We choose here some quotes that show an understanding of children and the futility of disciplining them when we know that the environment they live in, contradicts our teaching.

Quarrelling is children’s nature! One way it is their right! If they don’t quarrel, who will do it? How can we stop them on the name of “discipline” or another?

Children do not know about “love” “dedication” “patriotism”. Children do sing, play, quarrel, mischief, fight, tease....

Children may quarrel, misbehave, but if there is right education, they never forget their duties.

At present I can not teach any moral to my children. They have to analyse the nature of anger, the situation, the psychology behind anger and correct themselves.

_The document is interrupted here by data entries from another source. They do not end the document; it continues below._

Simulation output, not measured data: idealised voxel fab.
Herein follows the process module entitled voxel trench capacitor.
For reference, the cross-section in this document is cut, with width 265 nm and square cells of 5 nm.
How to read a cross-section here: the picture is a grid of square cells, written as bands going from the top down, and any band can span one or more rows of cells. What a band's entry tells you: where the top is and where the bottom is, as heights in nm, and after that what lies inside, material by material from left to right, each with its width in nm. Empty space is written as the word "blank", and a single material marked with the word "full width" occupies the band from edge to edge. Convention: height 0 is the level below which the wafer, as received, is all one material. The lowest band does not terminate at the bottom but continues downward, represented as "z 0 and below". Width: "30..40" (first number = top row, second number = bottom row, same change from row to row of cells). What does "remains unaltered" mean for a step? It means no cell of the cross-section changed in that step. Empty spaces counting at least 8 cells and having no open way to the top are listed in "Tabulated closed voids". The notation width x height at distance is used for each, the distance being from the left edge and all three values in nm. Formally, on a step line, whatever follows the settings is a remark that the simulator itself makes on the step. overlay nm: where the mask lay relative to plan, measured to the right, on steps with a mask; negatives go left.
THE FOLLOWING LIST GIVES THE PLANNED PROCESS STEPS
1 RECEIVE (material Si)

Parents demand teachers to teach discipline to their children... May be, in their context discipline means: not to speak against the elders, respect elders, not to speak obscenities, lies etc. But, if we see the reality, the parents themselves drink, abuse with obscenities, beat their wives, never care about neatness at their homes and around their homes. I know, many parents who send their children to bring cigarettes, liquor bottles ....I know many fathers who tell lies on various occasions, when the children are observing.... But, these parents expect the school to teach discipline to their children -- like not to tell lies, not to smoke, to have good conduct etc., etc. And moreover they demand to teach discipline through punishments and keeping them in fear!!

Examining Ourselves

In schools which ‘control’ children, they will soon learn to pretend – pretend to be obedient, pretend to be well behaved, pretend to be rule loving. All hell breaks loose behind our backs. No unsupervised group of children can be silently working; no school fails to celebrate the last bell; no child hates holidays; adequate proof that something is wrong about the ‘control’ that we wield in the class. But if we dismantle control; ‘open classrooms’ is the answer!